Handy Statistical Lexicon — in Japanese!

So, one day I get this email from Kentaro Matsuura:

Dear Professor Andrew Gelman,

I’m a Japanese Stan user and write a blog to promote Stan.
(and translator of https://github.com/stan-dev/rstan/wiki/RStan-Getting-Started-(Japanese))

I believe your post on “Handy statistical lexicon (http://statmodeling.stat.columbia.edu/2009/05/24/handy_statistic/)” is so great that I’d like to translate and spread the post in my blog. Could I do that?

Sincerely,
Kentaro

Wow, how cool is that? Of course I said yes, please do it.

A week later Kentaro wrote to ask for a favor:

Could I change some terms slightly so that Japanese could have more familiarity? For example, there is no “self-cleaning oven” in Japan, but there is “self-cleaning air conditioner”.

I had no idea.

And here it is!

4 thoughts on “Handy Statistical Lexicon — in Japanese!

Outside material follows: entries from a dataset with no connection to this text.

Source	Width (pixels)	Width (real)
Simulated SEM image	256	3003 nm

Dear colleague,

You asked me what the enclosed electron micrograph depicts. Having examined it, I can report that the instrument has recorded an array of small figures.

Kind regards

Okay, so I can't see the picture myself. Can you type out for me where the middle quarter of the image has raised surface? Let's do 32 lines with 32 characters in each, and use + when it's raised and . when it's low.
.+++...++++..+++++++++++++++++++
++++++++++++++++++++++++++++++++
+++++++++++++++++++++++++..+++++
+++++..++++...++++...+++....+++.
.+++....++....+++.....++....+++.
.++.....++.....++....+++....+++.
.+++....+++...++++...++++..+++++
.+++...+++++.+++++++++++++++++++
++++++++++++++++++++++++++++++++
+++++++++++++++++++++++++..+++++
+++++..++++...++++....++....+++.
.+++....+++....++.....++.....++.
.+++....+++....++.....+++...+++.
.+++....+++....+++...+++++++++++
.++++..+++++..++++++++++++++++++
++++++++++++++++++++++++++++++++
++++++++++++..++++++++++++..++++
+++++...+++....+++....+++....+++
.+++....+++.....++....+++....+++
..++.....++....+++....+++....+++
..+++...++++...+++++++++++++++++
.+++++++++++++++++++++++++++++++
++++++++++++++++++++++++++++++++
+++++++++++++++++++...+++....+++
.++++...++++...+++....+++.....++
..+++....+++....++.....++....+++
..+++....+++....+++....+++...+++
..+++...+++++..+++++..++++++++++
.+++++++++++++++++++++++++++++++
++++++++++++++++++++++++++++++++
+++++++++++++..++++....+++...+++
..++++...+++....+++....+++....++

  1. Funnily, I can’t recall any psych-crap papers out of Japan. Do they not play the game of p-hacking & publishing iffy, sensational Psych results?

    Which are the Amy-Cuddy-papers out of Japan?

  2. I looked over the Japanese quickly, the translations look OK. I would advise him to put the original English term in brackets (say at the end of the explanation of each term), as all academics in Japan (who are the likely audience) are likely to be able to read English.